How Do We Know The Holy Spirit Is A Person?

Christians have always believed that the Spirit is not just the power of God in an impersonal way.  He is a Person of the Trinity in His own right.  But how do we know that from the Bible?  Here are some incredible evidences:

dove1. The Spirit teaches and reminds.  John 14:26  1 Corinthians 2:13

2. The Spirit speaks.  Acts 8:29  Acts 13:2

3. The Spirit makes decisions.  Acts 15:28

3. The Spirit can be grieved.  Ephesians 4:30

4. The Spirit can be outraged.  Hebrews 10:29

5. The Spirit can be lied to.  Acts 5:34

6. The Spirit can forbid or prevent human speech and plans.  Acts 16:6-7

7. The Spirit searches everything and comprehends God’s thoughts.  1 Corinthians 2:10-11

8. The Spirit apportions spiritual gifts.  1 Corinthians 12:11

9. The Spirit helps us, intercedes for us, and has a mind.  Romans 8:26-27

10. The Spirit bears witness to believers about their adoption.  Romans 8:16

11. The Spirit bears witness to Christ.  John 15:26

12. The Spirit glorifies Christ, takes what is Christ, and declares it to believers.  John 16:14

via Justin Taylor, read the whole thing here.
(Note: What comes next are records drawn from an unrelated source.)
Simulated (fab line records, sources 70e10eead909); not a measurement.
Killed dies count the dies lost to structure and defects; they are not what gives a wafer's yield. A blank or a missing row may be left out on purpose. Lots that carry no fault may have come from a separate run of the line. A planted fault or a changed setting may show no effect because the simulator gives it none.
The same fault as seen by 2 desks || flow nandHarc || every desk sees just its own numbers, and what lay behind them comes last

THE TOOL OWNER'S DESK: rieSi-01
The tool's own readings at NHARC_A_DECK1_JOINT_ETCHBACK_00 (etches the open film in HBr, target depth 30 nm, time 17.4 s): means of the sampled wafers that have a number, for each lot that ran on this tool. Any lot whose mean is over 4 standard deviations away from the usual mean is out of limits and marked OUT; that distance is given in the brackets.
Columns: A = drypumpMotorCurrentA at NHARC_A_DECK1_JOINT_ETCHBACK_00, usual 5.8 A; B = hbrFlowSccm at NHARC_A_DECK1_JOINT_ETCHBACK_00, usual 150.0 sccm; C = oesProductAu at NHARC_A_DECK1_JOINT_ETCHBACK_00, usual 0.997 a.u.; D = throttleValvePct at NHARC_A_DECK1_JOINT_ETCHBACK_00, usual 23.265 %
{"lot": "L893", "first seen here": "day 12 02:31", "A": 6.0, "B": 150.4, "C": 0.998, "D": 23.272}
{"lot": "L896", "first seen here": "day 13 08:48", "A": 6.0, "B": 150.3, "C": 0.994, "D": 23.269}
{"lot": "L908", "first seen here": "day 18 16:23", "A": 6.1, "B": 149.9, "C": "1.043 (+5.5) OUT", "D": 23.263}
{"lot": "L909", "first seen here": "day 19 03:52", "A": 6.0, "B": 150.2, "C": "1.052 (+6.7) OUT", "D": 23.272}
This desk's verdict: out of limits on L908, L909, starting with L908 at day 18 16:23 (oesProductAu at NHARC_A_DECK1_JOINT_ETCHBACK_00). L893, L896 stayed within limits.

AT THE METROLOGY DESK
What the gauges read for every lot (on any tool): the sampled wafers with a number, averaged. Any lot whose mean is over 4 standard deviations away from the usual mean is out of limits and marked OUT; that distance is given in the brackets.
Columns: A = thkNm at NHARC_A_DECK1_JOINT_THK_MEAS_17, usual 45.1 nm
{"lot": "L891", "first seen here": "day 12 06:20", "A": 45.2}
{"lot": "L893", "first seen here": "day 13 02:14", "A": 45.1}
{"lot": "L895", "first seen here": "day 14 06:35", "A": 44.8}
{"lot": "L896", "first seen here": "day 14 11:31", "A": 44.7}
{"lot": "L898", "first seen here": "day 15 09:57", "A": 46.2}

Of course, if the Spirit is a Person than He must not be merely read about but experienced.  In fact, it is the primary work of the Spirit to bring experience into our lives – like of the Father’s love, or the Son’s atonement.  Let’s open up ourselves to Him.  Come Holy Spirit!


3 thoughts on “How Do We Know The Holy Spirit Is A Person?

  1. Thanks for this Steve. I have no doubts that the Holy Spirit is a person but I do wonder if this is one person of the Trinity that may be more accurately described as “She” rather than “He”. Don’t know if that is controversial or not, but since “man” (before the creation of Eve from Adam’s rib) was created in the image of God; it seems to me that the Holy Spirit would best be the source for the qualities of God that Eve reflects?

    • Thanks for commenting, David. You raise an interesting question. The Holy Spirit (as far as I know) is, in Greek, neuter as a noun. This goes for the accompanying pronouns. In Greek, ‘it’ isn’t necessarily impersonal, while in English ‘it’ has strong impersonal connotations. This is, in part, why translation history in English has fairly unanimously used ‘he’. We need to know the Spirit is a Person!

      Whether ‘she’ should be used…I dunno. It’s pretty easy for me to read other agendas in that move. As for Adam and Eve, they both bear the image of God, that is completely true. But to ascribe the masculine to Father and Son, while the feminine gets pinned on the Spirit, that might be too artificial a distinction. What if it’s more complicated than that? What if its more mysterious?

  2. I’m sure it is way more complicated and mysterious. It seems to me English is wanting when it comes to expressing these spiritual mysteries. Thanks for getting me thinking about this, I would like to look into how the Hebrew addresses this.